Graph database version of the NVD CVE database by Jim Jazwiecki and Nathan Kluth, built using the official Neo4j Docker image (GitHub). Please post feedback/questions as GitHub issues.
- Run
docker-compose build
to download the Neo4j Docker image and install the APOC plugin - Run
docker-compose up
to start Neo4j - Run
docker exec -t nvdgraph python3 code/nvd_loader.py
to load the NVD data feeds
Run docker-compose up
to start the container. Open http://localhost:7474/browser/
to start an interactive browser-based session. By default, there is no authentication
set, but it can be set in Docker from your local environent by setting the
NEO4J_AUTH
environment variable to a username/password
pair. For example:
export NEO4J_AUTH="admin/password"
There are two different Python environments used in this project. code/requirements.txt
is used by the Neo4j container to load the NVD data to Neo4j, but doesn't include the
Python Neo4j driver, because it is not needed by nvd_loader.py
. To work with
the Neo4j database locally using Python and the official Neo4j Python package,
create a virtual environment and run pip install -r requirements.txt
.
The following will work out of the box, unless you've set the NEO4J_AUTH environment variable:
driver = GraphDatabase.driver('bolt://localhost')
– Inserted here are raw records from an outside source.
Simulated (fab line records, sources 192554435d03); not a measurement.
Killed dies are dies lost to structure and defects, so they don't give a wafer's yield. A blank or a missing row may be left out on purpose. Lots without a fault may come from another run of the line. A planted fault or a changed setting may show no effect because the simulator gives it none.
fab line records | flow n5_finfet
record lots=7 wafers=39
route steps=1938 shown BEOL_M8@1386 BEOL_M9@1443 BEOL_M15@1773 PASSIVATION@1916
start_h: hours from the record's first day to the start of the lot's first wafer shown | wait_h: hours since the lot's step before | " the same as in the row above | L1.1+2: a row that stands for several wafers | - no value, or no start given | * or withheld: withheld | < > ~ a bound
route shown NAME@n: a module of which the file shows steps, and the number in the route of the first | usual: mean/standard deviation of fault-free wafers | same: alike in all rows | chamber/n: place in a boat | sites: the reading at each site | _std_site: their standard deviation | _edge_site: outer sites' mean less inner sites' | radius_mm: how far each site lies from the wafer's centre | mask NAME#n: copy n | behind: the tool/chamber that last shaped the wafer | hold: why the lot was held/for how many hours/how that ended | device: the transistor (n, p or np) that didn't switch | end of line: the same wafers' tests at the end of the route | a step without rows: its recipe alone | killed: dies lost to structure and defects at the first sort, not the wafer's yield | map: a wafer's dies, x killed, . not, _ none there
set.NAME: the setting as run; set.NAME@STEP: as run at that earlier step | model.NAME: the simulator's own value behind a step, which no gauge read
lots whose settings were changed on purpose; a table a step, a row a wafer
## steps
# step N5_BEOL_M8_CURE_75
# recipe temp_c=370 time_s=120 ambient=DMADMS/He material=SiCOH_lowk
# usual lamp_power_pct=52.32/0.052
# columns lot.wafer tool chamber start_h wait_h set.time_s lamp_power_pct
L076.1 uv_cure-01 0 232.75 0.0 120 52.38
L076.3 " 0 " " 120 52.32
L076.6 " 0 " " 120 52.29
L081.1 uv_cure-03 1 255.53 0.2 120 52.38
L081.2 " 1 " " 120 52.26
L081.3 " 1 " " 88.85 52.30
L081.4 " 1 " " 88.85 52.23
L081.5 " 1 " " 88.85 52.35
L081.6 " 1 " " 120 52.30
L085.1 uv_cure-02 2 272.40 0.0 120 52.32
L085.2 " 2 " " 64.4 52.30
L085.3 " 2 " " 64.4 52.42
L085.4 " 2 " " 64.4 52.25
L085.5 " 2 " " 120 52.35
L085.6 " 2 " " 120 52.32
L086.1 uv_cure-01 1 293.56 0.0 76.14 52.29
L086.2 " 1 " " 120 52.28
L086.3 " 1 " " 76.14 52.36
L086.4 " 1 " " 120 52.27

Then, to create a new session:
s = driver.session()
To run a query from within a session:
s.run("MATCH n RETURN n LIMIT 25")
Details on specific field mappings are code/loader-template.cypher
, but broadly the
schema is as follows:
(AttackVector)
-[:ATTACKABLE_THROUGH]-
(CVE)
-[:AFFECTS]-
(ProductVersion)
-[:VERSION_OF]-
(Product)
-[:MADE_BY]-
(Vendor)
https://nvd.nist.gov/vuln/data-feeds lists all feeds of data. nvd_loader.py
will
fetch this page, parse it to identify complete (i.e. not partial/update) v1.0 gzipped
JSON feed URLs, fetch the files one by one, unpack, and load them using the template
specified in loader-template.cypher
.
First, the script will set uniqueness constraints on our nodes, implicitly creating
indices. $nvd_file_name
will be replaced during execution with the name of the
JSON file being loaded. Then we loop over all the individual CVEs.
Run this command to load a test file, code/nvd-test-samples.json
, which contains
a couple sample CVEs:
CALL apoc.load.json('file:///var/lib/neo4j/code/nvd-test-samples.json') YIELD value AS nvd
UNWIND nvd.CVE_Items as vuln
RETURN vuln
See https://neo4j-contrib.github.io/neo4j-apoc-procedures/
for more details on apoc.load.json
.
Calculate the number of vulnerabilities found in the same software with the same impact score:
MATCH
(vendor : Vendor {name : 'microsoft'})
−[:MADE BY]−
(product : Product {name: 'edge'})
−[:VERSION OF]−
(product version:ProductVersion)
−[:AFFECTS]−
(cve :CVE)
RETURN cve.`v2.impact score`, count(cve)
Calculate the number of vulnerabilities found in the same software with the same impact score across two consecutive years:
UNWIND range(1988, 2018, 1) AS t
WITH
apoc.date.fromISO8601(t + '-01-01T00:00:00.000Z')
AS start_window,
apoc.date.fromISO8601((t + 1) + '-12-31T23:59:59.999Z')
AS end_window
MATCH
(vendor: Vendor)
-[:MADE_BY]-
(product:Product)
-[:VERSION_OF]-
(product_version:ProductVersion)
-[:AFFECTS]-
(cve:CVE)
WHERE
cve.published >= start_window
AND
cve.published <= end_window
RETURN
apoc.date.format(start_window)
AS start_window,
apoc.date.format(end_window)
AS end_window,
vendor.name,
product.name,
cve.`v2.impact_score`
AS impact_score,
count(cve) AS vulnerabilties
ORDER BY
start_window,
vendor.name,
product.name
Find count of vulnerabilities that require user interaction through the network, under the CVSS 3.0 definition of "attack vector"
MATCH
(attack_vector:AttackVector {name: 'NETWORK'})
-[:ATTACKABLE_THROUGH {cvss_version: 3}]-
(cve:CVE {`v3.user_interaction`: 'REQUIRED'})
RETURN count(cve)
Identify easy network-accessible exploits that don't involve user actions which simplify access to high-impact exploits which are otherwise high-complexity:
MATCH
(attack_vector:AttackVector {
name: 'NETWORK'
}
)
-[:ATTACKABLE_THROUGH]-
(cve:CVE {
`v3.scope`: 'CHANGED',
`v3.user_interaction`: 'NONE',
`v3.attack_complexity`: 'LOW'
}
)
-[:AFFECTS]-
(product_version:ProductVersion)
-[:AFFECTS]-
(escalated_cve:CVE {
`v3.privileges_required`: 'HIGH',
`v3.user_interaction`: 'NONE',
`v3.integrity_impact`: 'HIGH'}
)
-[:ATTACKABLE_THROUGH]-
(escalacted_vector:AttackVector {name: 'LOCAL'})
RETURN cve.name,
product_version.name,
escalated_cve.name